(Jim Clark) – President Obama didn’t do much better at the recent Group of 20 world trade summit in Seoul, Korea than his party did in the recent mid term elections. The Associated Press described the summit as “a diplomatic setback for the United States.” The main US objective at the summit was to get other nations to pressure China to stop manipulating its currency.
What’s happening is that Chinese manufacturers sell goods to US interests (Wal Mart is rumored to be buyer of about 6% of China’s gross domestic product). US buyers pay Chinese manufacturers for the goods in dollars which the sellers exchange for Chinese yuan at China’s central bank. That central bank exchanges yuan for dollars at an artificially low price (relative to China’s trade surplus) so that Chinese manufacturers can undercut competition in world markets. And indeed just a few months ago countries from Brazil to Germany were openly criticizing Chinese trade policy.
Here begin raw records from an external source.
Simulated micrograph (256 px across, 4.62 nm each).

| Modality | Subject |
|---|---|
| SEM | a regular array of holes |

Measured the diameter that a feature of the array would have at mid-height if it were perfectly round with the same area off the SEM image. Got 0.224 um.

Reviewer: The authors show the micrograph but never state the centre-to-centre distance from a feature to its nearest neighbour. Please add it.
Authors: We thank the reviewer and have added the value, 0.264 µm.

But just before Obama showed up at the Seoul summit the US Federal Reserve Bank announced that it would buy $600 billion of US Treasury securities in order to further drive US interest rates down hoping to spur the US economy. And so the other G – 20 members accused the US of manipulating its currency and they ignored China.
Emerging economies also complained that the Fed purchases of Treasury securities would push yields so low that investors, seeking higher returns, would overwhelm their fragile markets pushing up their currencies, stocks and other investments which will hurt their exports, cause inflation and create bubbles which would leave them vulnerable to a crash when investors withdraw their money. So, the US got branded as the skunk at a picnic.
I’m just a simple person but it eludes me why the Fed. didn’t just quietly lower the rediscount rate which would have been just as effective in bringing US rates further down as buying Treasury securities, would avoid their having to print money and would not have derailed the US position at the G-20 summit.
Even a simple bilateral trade agreement with close ally South Korea fizzled. Readers will recall that the US has had 60,000 troops stationed there since 1950 to protect South Korea from its neighbor to the north and maybe ought to feel they owe us something. But when it came to relaxing restrictions on automotive and beef imports from the US the answer was “nothing doing”. They will drive their Hyundais and eat kim chi. US exporters need not apply.
Obama would do well to listen to Reno banker and investment advisor Robert Barone who points out that job creation was the most important issue in the recent election. The 2008 financial meltdown unmasked two business cost issues he writes: over-taxation and overregulation. The US has high income taxation coupled with state and local taxes, a 15% payroll tax burden and now additional costs of Obamacare. Moreover every Congress and state legislature piles regulation on top of regulations which, no matter how worthless, never seem to go away.
Fixating on a weak dollar policy will not cure the problem Barone says. Other nations will just do the same thing resulting in a “race to the bottom”. The road to economic health is one of lowering the costs of doing business in the US by lower taxes, less regulation and a low-cost energy policy. “I don’t think the policy makers in DC get this” Barone concludes.
Maybe the midterm election results will give them a different outlook.